MIDDLEBURY, Vt. — When Torie Osborn arrived at Middlebury in the fall of 1970, she thought she was entering “an intellectual hotbed of leftist radicalism.” Instead she found “a bunch of people standing around, tossing Frisbees and talking about the ski season.”

Downhearted to think she had made a mistake by transferring to Middlebury from Barnard College, Osborn soon met a senior named Steve Early who taught her how to organize a movement on campus. Early had helped coordinate the campus-wide student strike the previous spring in direct response to the Kent State shootings on May 4, 1970.

Early ’71, Osborn ’72 and Dennis O’Brien, the Dean of the College from that era, came together for a wide-ranging discussion on January 22 titled “Middlebury in the 1960s: Student Resistance and Social Change.” Held in Dana Auditorium in connection with the student-led Winter Term course “A People’s History of Middlebury College,” the panel discussion attracted nearly 100 students and alumni.

At one point, when one of the panelists asked how many in the audience had attended college in the late 1960s or early 1970s, about 20 hands shot into the air. The discussion, moderated by Jonathan Miller-Lane, associate professor of education studies, touched on the Vietnam War, women’s rights, civil rights, ROTC, abortion, gay rights, fraternities, and social and economic justice.

In 1972 this anti-war protest by students and faculty members took place in Middlebury village.

In 1971 Torie Osborn co-founded the first women’s rights movement at Middlebury, and one of its first causes was to eliminate curfews for women on campus. (Men had no curfews but women did.) She also organized the “abortion underground,” a group of students who secretly arranged visits to a physician in Montreal where abortion was legal. (Roe v. Wade was still two years in the future.) Osborn’s feminism was galvanized at Middlebury, she said, after a professor during office hours invited her to sit on his lap.

The organizational skills Osborn acquired at Middlebury propelled her to a career in activism that has included eight years as executive director of the National Gay and Lesbian Task Force and a term as senior advisor to the mayor of Los Angeles to reduce homelessness and poverty.

Steve Early arrived at Middlebury in 1967 and promptly joined the Reserve Officers Training Corps (ROTC) which, he said “was in full bloom at that time.”

“One semester’s worth of ROTC was definitely a radicalizing experience for me. Personally, and with many others, I realized that a better way of dealing with [the War in Vietnam] was to end the war, abolish the draft and kick ROTC off campus, or at least strip it of academic credit,” Early said.

In March 1970 Middlebury students marched down College Street.

Known on campus as one of the leading student activists of his day, Early recounted details from the student strike of 1970, which was focused on stopping the killing in Southeast Asia and ending “campus complicity with the military,” or ROTC.
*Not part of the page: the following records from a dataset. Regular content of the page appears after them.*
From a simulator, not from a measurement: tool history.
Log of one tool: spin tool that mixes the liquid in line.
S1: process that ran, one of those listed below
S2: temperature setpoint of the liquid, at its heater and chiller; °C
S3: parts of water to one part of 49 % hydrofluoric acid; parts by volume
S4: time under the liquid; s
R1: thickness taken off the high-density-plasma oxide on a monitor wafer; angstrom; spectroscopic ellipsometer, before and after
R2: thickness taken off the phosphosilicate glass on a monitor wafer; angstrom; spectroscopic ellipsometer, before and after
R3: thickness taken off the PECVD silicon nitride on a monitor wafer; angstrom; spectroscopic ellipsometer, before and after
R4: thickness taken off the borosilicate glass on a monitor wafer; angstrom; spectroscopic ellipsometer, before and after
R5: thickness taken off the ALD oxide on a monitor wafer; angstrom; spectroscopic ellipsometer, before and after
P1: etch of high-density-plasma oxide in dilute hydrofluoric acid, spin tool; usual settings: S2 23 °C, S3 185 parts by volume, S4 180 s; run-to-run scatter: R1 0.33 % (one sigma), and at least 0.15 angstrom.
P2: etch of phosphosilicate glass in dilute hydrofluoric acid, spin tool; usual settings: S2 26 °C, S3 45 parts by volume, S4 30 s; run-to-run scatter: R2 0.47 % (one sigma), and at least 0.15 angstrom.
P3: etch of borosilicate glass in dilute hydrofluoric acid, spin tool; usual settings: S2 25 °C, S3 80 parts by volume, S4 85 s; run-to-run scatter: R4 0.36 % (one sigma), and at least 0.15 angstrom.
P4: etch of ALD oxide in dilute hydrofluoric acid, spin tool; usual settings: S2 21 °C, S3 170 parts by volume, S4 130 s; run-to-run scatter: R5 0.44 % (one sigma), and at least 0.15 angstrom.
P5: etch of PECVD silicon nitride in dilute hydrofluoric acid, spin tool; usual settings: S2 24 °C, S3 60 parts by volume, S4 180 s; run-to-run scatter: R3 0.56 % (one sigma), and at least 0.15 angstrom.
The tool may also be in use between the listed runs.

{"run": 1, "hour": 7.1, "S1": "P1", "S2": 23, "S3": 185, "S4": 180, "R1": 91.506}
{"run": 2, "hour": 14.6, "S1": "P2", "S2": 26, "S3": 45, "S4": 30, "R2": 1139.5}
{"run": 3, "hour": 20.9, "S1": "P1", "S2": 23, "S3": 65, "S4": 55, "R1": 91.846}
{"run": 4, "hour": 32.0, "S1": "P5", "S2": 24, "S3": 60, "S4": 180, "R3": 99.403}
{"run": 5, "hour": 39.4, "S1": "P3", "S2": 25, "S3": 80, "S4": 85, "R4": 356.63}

To put the Middlebury student strike into perspective for the millennials in the audience, Early said the Kent State incident in May 1970 impelled four million college students to go on strike at 500 different colleges and universities around the country. Fifty of those colleges didn’t reopen again until the fall of 1970, he said calling it “the largest student uprising in U.S. college student history.”Early’s commitment to activism has not diminished in the 40-plus years since he graduated. As an attorney, organizer, negotiator and author (most recently with the book “Save Our Unions,” Monthly Review Press: 2013), Early has forged a career in support of the labor movement.

When Dennis O’Brien came to Middlebury in 1964 as dean of men and member of the philosophy department, there were two hot-button issues on campus: the status of fraternities and the existence of “parietal hours,” i.e., rules regulating visitations of male and female students. “Things were reasonably tranquil in 1964,” O’Brien said, but the Vietnam War combined with the presence of ROTC on campus changed all that.

The shootings at Kent State precipitated the student strike and yet, according to O’Brien, the college administration thought it had the situation pretty well in hand. “We were in the midst of taking a week off to do the teach-ins and talk about the importance of the university in the context of American society. Typical of the academic world we were trying to be intelligent about what we were going to do, but then the burning of a building on campus changed all that.”

An early morning fire three days after the Kent State incident destroyed Recitation Hall between Carr Hall (left) and Battell Hall (right).

Recitation Hall, a wooden structure slated for demolition and located near Carr and Battell Halls, was set ablaze by an arsonist on May 7, 1970. “The fire was enormously upsetting,” the former dean recalled. During the strike “people got angry from time to time and we had words exchanged, but we never had that sense of radicalism and of people being dangerous on campus. In fact after the building burned down, the fire department was convinced they would be shot at by Middlebury students.”

“You may laugh now but it was a very, very tense period,” O’Brien said. After the fire, the administration and students went out into the community to assure the public that they were not in danger, he said. In 1976, after 12 years at Middlebury, O’Brien went on to become the president of Bucknell University and later of the University of Rochester.

The panel discussion facilitated by students Hannah Mahon ’13.5 and Kristina Johansson ’14 concluded with this question from the audience: “What is the end goal of all your activism?” Torie Osborn, the feminist who came to Middlebury looking to kindle her activist urges, answered without missing a beat:

“I would really like to see a regulated and humane form of capitalism that redistributes opportunity so that everybody truly — through a public education system and some kind of a safety net — has a shot at equality.”

Note: The organizers of the panel discussion had also invited a fourth panelist, Delrita Abercrombie ’70, who accepted but was unable to attend due to a major snowstorm in New York City the previous day.